My sister Shelley invited Harvey Heiges to her first prom in the 11th grade. She didn’t know him well, but at least he was the son of friends of our parents. This was one of the downsides of going to a girl’s school in the 1950s, we had to do the asking for dances and there was no way out of it. We had to have a date and we had to go to the prom. The neighborhood boys we knew were out of the question because they’d never behave.
Getting up the courage to make the call was painful, the terrible awkwardness of asking and the possibility of rejection. I was two years older and had been there already, nothing was worse. A call always took at least three attempts on our parent’s bedroom phone, door closed, pacing around the bed, revising the script. Harvey accepted right away and for Shelley, a short-lived relief was quickly replaced by other anxieties about a dress, hair, pimples, and even worse, what to talk about between dances. They were too young to have drivers licenses and the usual arrangement was that one set of parents took us and the other brought us back. On this occasion, the Heigeses brought Shelley home.
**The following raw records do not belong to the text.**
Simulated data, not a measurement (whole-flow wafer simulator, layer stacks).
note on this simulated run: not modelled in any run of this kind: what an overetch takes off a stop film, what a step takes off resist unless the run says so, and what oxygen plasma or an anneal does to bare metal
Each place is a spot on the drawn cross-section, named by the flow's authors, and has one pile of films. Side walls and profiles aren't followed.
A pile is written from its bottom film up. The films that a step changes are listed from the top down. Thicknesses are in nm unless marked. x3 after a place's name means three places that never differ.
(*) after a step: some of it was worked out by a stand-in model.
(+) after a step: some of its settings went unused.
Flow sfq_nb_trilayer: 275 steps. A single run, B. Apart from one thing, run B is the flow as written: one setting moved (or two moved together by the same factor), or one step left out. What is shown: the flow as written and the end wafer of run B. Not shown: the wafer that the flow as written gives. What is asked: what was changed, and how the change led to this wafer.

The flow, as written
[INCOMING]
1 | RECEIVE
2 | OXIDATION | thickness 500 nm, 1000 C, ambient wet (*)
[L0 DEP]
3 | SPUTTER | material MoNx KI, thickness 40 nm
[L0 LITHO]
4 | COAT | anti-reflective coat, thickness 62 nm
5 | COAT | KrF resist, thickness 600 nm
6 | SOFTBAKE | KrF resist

Dr Heiges was a physicist and Mrs Heiges was a water-color artist. They had emigrated from Germany after the war, probably no more than ten years before and they still spoke with heavy German accents. He was short and thin with a pencil mustache and wore round rimless glasses. He was very serious and intense. Mrs Heiges was short and stout and she wore small hats with long feathers. She was a sweet woman who laughed easily. It was wintertime, close to the holidays, and a new snow covered the ground.
When Dr Heiges pulled his car into our driveway, my father was waiting to help him back his car safely onto the icy road. He rushed out of the house wearing his bright red full-body winter long johns and approached the driver’s window and knocked. Dr Heiges rolled it down and startled when he saw my father. He exclaimed, “Oh, my god, vat is dat?” and immediately rolled his window up. My father walked around the car and knocked on the passenger window and Mrs. Heiges rolled it down. Equally alarmed, she burst out, “Oooh, here’s another one!” Shelley was smothering her giggles and snorting helplessly in the back seat. She bolted from the car and ran into the house.
Later, she told us the story as we gathered around the fire, holding her sides hurting from laughter. We roared when we speculated that Heigeses might be doing the same and how they’d describe their reaction to my father’s long johns. Over the years, the story has been told and retold, even in French (in which long johns is “caleçon”). Maybe it was told in German as well.